Network Overview
Overview
Opta provides a pre-configured network architecture following best practices.
The main features are:
- Service mesh using Linkerd and Nginx for the ingress controller. This provides many networking features including Automatic mTLS and service discovery.
- Load Balancing.
- High availability to provide resiliency in case of zone outages
- Auto-scaling to only use what you need and to enable scalability.
- Public and private subnets to ensure isolation.
- Pre-configured firewall rules for increased security.
Kubernetes service networking
One of the main subjects Opta answers for its users is Kubernetes service networking – how services are exposed to the outside and talk to one another. Opta achieves this by utilizing a service mesh, kubernetes ingress, and kubernetes service discovery.
- Load Balancer (AWS Network LB, GCP External LB):
- distribute the traffic across multiple servers.

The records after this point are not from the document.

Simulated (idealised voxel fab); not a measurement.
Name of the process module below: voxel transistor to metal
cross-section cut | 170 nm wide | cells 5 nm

- do TLS termination for the public certificate - the certificate tied to the public DNS for the service.
- Ingress Controller (Nginx):
- distribute the traffic in the Kubernetes cluster.
- Linkerd control plane
- look up where to send requests.
- handle retries and timeouts.
- enable mutually-authenticated Transport Layer Security (mTLS) for all TCP traffic between meshed pods (see details).
- Linkerd proxy: ultralight transparent micro-proxy attached to every pod.
- handle all incoming and outgoing TCP traffic to/from that pod.
Service Mesh
All inter-service communication is handled by the Linkerd service mesh, which Opta installs by default.
Linkerd provides out-of-the-box mTLS, load balancing, retries and many other
reliability/security/qos features. Opta’s k8s-service
modules are designed to
seamlessly assimilate into the installed service mesh. Combined with Linkerd’s official principles of
keep it simple, minimize resource requirements and just work, this means that
most development should not even notice the presence of Linkerd and upkeep should be nigh non-existent.
Service Discovery
Every service also gets an internal-only domain name that can be used by other
services to connect to it. The name is <service-name>.<layer-name>
. Requests
sent to this domain will automatically get load balanced b/w all healthy
containers.
For example, the engine service in the diagram below, will be available at engine.back
from any other service in the same environment.
name: back # layer name
environments:
- name: staging
path: "opta.yaml"
modules:
- type: k8s-service
name: back # k8 service name
port:
http: 80
image: ghcr.io/run-x/hello-opta/hello-opta:main
Lifecyle of a HTTPS request
This section presents the high level components by following the route of a HTTPS request for a API service. To illustrate the different types of network connections, this example has two services and two databases: one private and one public.
1 - A client sends a request such as https://startup.com/api/list-objects
- The DNS is publicly resolved to point to one of the public IPs of the load balancer.
- The load balancer serves the public TLS certificate for startup.com and as such is able to decrypt the HTTPS. The TLS termination is done at this level.
- The load balancer can scale its capacity to adjust to the load.
2 - The load balancer forwards the https request to an Nginx proxy in the Kubernetes cluster.
- The load balancer has multiple registered target of Nginx, typically one in each availability zone.
- Nginx listens on HTTPS port (443) using a self signed certificate.
- Opta supports 2 modes for nginx controller: default (1 pod) and high-availability (3 pods - one in each availability zone)
3 - The ingress controller forwards the request to a pod running the api container.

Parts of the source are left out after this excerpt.